Hence, as the valuation of the suit, i.e. Rs.12,960 exceeded Rs.10,000 only the High Court has got jurisdiction to entertain the appeal, it was held. 5. The proposition that in every matter so far as amendments, incorporated under Order VI Rule 17 are concerned, the same would relate back to the date of the suit was affirmed. It was also held relying on tile decisions in Sreedharan v. P.S. Job 1968 KLT 479, Balasubramanian v. Narayanan Nair 1985 KLT 374 and Suri Films v. Govinda Prabhu 1987 (2) KLT 145 that in a case where the sought after amendment of valuation of the suit happened to exceed the pecuniary jurisdiction, the proper procedure is to return the plaint for presentation in the proper court in case the amendment is allowed. The fact that the application for amendment contained the prayer for the valuation exceeding that of the Munsiff’s Court will not deprive it the jurisdiction to allow or decline the application. The contention that in the case of subsequent trespass into the property as was the case in the impugned suit the same is anew cause of action and that the plaint must be deemed to have been instituted on the date of the application for amendment was turned down. 6. Shri. V.R. Venkitakrishnan, Senior Counsel appearing for the writ petitioners in his bid to expose the alleged fragility in the reasoning of the court below has set up the following contentions: (1) So far as the reliefs of recovery of possession and declaration are concerned, the suit should be deemed to be filed on the date of the application for amendment was made and not on the date of filing of the suit; (2) regarding the objections as to the pecuniary jurisdiction are concerned, the same are to be entertained only if taken up at the earliest possible opportunity and also unless there has been a consequent failure of justice vide; Section 21 (2) CPC; (3) Objection as to the pecuniary jurisdiction can be waived by the party and is capable of being cured by acquiescence; and (4) The Civil Courts Act, 1957 never ever conceived filing of appeals to the High Court right away and directly from the orders of the Munsiff, vide Section 13 (1) of the Civil Courts Act. 7.

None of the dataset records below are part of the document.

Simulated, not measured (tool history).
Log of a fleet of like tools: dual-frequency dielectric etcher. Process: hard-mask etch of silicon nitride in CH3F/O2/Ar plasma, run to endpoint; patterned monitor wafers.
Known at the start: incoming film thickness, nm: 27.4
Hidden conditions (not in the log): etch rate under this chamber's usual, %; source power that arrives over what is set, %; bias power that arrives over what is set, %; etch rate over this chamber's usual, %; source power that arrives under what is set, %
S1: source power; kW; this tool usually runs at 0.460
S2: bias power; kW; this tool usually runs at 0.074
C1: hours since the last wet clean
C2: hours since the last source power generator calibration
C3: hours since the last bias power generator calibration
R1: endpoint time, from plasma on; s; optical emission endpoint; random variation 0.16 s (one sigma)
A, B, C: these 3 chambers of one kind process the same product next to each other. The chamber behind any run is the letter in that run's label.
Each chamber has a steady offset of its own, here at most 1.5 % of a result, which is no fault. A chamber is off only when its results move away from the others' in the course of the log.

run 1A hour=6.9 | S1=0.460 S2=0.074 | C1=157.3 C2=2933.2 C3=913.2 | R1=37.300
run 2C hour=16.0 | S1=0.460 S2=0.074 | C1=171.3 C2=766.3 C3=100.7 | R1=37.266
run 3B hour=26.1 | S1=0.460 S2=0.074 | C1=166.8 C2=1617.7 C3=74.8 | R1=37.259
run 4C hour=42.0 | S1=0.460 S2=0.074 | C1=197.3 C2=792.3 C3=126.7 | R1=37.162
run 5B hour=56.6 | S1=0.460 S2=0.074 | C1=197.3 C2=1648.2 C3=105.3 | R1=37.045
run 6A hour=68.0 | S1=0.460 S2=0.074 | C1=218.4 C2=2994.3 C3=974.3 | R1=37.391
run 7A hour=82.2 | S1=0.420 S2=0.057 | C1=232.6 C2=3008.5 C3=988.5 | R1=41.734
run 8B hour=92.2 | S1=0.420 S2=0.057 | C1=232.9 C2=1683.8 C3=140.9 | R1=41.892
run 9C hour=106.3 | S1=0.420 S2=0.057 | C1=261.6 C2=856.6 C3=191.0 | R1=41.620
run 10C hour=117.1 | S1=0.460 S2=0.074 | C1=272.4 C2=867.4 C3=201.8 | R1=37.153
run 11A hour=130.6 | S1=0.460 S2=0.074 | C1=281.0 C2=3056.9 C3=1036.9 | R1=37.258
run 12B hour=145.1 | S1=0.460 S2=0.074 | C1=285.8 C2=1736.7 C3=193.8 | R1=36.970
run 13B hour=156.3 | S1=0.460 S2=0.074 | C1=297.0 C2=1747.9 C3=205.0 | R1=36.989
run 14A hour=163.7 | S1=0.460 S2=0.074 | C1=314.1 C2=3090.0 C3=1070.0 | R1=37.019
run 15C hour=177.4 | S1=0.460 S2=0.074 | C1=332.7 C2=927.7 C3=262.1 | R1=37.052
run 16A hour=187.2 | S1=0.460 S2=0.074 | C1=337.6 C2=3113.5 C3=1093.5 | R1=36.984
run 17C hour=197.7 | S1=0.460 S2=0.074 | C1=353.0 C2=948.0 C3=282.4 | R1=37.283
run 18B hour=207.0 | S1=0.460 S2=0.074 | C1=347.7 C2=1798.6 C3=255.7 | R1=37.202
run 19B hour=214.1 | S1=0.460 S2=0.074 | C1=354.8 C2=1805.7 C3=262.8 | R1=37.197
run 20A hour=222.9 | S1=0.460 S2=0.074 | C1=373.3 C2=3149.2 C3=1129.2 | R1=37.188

7. It was argued that so far as the reliefs of declaration and recovery of possession are concerned, the suit is to, be treated as filed only on the date of application for amendment was made. The above submission was made placing reliance on the ruling of the Supreme Court in Sampath Kumar v. Ayyankannu AIR 2002 SC 3369. The observation of the Supreme Court is that it cannot be said that in all cases the amendment will relate back to the date of filing of the suit, and that it is open to the court ordering amendment to specify that it will not date back to the day of presentation of the plaint (restated by R. Bhaskaran (J) in Subramanian v. Aboobaker Koya 2003 (3) KLT 819. I find that the Supreme Court has only authorized the courts allowing the amendment to restrict the reach of the amendment to the date of filing of the petition in suitable cases depending upon the demands of justice of the situation, and not propounded as an absolute rule. In the instant case, after allowing amendment for enhancing valuation to Rs.12,960, the Munsiff would not be in a position to return the plaint as at that point of time, the Munsiff was having pecuniary jurisdiction upto Rs.15,000. The counsel has also pointed out that in Balasubramanian's case (opcit.) (which was relied on by the court below to hold that the right procedure is to return the plaint for presentation before the proper court after allowing the amendment) the court had observed that on the date of the application for amendment the pecuniary limits of the jurisdiction of the Munsiff stood raised upto Rs.15,000 and hence the Munsiff is competent to adjudicate the same. The facts of the above case, I find, are on all fours with that of the present one. In the above set up it is only proper to hold that the Munsiff was having jurisdiction to try and dispose of the case as on the date of application for the amendment enhancing valuation to Rs.12,960 the pecuniary jurisdiction of the Munsiff then extended lip to Rs.15,000. 8.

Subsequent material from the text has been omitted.